As If!

Oracle Keynote

Design’s Willful Optimism

Design is not a what if? But an as if! It’s not a question, but an answer. Each design is a story told as if our wishes had come true. The designer commits to inhabiting an alternate reality, describing it to him or herself and to the client as if it were real, as if all the criteria were satisfied – and as if it were a good idea!

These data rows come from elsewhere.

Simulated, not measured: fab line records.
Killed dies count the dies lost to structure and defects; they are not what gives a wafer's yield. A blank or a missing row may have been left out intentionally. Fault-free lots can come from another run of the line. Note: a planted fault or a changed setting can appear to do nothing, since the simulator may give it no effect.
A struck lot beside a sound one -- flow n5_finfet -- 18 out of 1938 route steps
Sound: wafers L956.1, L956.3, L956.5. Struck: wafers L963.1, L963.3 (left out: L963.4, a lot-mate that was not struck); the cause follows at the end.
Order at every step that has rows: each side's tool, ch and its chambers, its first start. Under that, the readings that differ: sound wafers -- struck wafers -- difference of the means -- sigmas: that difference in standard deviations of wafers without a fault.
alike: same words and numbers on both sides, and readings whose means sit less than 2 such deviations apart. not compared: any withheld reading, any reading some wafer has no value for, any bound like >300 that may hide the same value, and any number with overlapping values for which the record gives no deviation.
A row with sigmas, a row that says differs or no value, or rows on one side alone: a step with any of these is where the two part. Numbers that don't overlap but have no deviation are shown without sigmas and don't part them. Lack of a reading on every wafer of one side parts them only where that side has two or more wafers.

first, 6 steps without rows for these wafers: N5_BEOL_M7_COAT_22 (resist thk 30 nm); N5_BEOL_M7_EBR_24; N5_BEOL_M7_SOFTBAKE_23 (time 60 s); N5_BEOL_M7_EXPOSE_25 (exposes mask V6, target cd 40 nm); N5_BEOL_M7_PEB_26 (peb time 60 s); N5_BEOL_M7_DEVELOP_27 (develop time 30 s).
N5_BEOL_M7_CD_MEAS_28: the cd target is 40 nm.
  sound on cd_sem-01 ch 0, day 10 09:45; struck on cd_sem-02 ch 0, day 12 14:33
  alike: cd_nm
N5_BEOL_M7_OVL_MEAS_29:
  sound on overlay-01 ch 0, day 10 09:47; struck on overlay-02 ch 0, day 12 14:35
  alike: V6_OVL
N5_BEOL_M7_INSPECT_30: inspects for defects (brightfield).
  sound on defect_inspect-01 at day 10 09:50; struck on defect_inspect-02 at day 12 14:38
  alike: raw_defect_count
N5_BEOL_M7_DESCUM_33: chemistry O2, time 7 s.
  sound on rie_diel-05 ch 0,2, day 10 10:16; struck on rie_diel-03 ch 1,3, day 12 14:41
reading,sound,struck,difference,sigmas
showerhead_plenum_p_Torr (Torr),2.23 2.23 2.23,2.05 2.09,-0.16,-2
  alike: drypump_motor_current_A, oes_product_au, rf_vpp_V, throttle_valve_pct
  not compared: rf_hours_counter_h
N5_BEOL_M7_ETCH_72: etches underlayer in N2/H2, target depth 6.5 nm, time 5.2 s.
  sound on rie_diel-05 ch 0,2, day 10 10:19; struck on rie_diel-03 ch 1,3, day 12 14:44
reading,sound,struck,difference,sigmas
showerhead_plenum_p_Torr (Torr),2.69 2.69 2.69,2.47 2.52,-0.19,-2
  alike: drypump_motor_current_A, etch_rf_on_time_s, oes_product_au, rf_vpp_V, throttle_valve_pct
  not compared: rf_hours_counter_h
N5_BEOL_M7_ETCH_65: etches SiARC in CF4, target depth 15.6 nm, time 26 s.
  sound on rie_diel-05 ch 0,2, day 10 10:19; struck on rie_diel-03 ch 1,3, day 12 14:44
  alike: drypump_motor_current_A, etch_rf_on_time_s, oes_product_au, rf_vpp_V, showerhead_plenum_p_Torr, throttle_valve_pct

To make this commitment to an idea requires a particular optimism. Optimism that the problem can and will be solved to everyone’s satisfaction, even delight! When someone hires a designer, they are clearly nurturing a serious optimism of their own. At the very least, they have a problem to solve, a business plan to execute, or an opportunity on which to act. The client’s optimism—hopefully well-founded—is a crucial component of their willingness to take a risk. In a great many cases, the client’s optimism extends far beyond a simple contractual obligation or ROI. Quite possibly they have a statement to make, a vision to make manifest, a dream to fulfill.

But how do we as designers justify our optimism? How can we back up the promises we make? We must have well-deserved confidence in our powers of perception, our knowledge, preparation and experience as well as a broad and well-honed capability. Optimism alone won’t see us through.

Shopping and dining along the boardwalk, Wai Kai, Oahu.

Design is used to evaluate all sorts of what ifs, but it’s not actually a what if itself. We evaluate the design (the as if) against the criteria (the what if). Let’s make up an example:

“What if I built a carwash here?” The carwash is the what if. The proposed carwash is the as if, the design. “Look! It’s as if you built a carwash here!” Of course we soon learn that this what if is too simplistic to bring any sort of useful response. “Then you’d have a carwash there.” That’s about all we can say without first asking more questions. If your what if is too ambiguous, the as if will be just as vague. Let’s improve the specificity of our what-if, so we can better evaluate the as-if response.

“What if we built a carwash here? One just like Joe’s Carwash on 38th Street?” All of a sudden we have a design we can evaluate – well, not quite yet. We will have to adapt Joe’s to our site. That might be easy or it might not. Maybe our site is too small, or without the proper access, or restricted by zoning to another use. But let’s pretend our site is almost exactly like Joe’s site. Now we can evaluate the design (but not necessarily the wisdom of the business plan.)

“Gosh, it’s a lot like Joe’s Carwash.” With this solution, what else can we say? We can only evaluate our design against the level of criteria we have defined. “OK, what if you built a carwash pretty much like Joe’s but with twice the throughput?” “What if you built a carwash with twice Joe’s throughput, and with a gift shop and gourmet café – and you made it look like a giant dinosaur? You see where this is going.

What if, what if, what if? This might start to wear you down after a while. But the designer must remain enthusiastic and optimistic through a million what ifs. How can one maintain this optimism through a million revisions, revising, rethinking and re-proposing a design every time an additional criterion is added?

Arden Park summer
A lovely summer’s day in Arden Park. Canoe, tube, play, barbeque … relax!

The first answer to this question is that before design even begins, an enormous proportion of the most important criteria should already be defined. This is known as programming. The most effective designers flush out all the criteria they possibly can before they begin generating design proposals. This enhances their optimism that the solutions they propose will substantially satisfy the criteria, eliminating any really long trips back to the drawing board. Thorough programming is the designer’s first great challenge.

The second answer is that additional criteria are inevitable, and are often brought up and fine-tuned by the evolving design itself. The most effective designers ask these what ifs as soon as they come up, and they describe the resulting as ifs so that the client can answer efficiently and knowledgeably. Generating clear and appropriate proposals is the designer’s second great challenge.

A middle-eastern flavored hotel in a mountain? Hmm, might look something like this…

How are clients expected to answer unless they can understand the implications of the latest as if? This is the designer’s third great challenge- to make those implications clear to the client. You might also have guessed that, yes, a designer has first had to make them clear to themselves.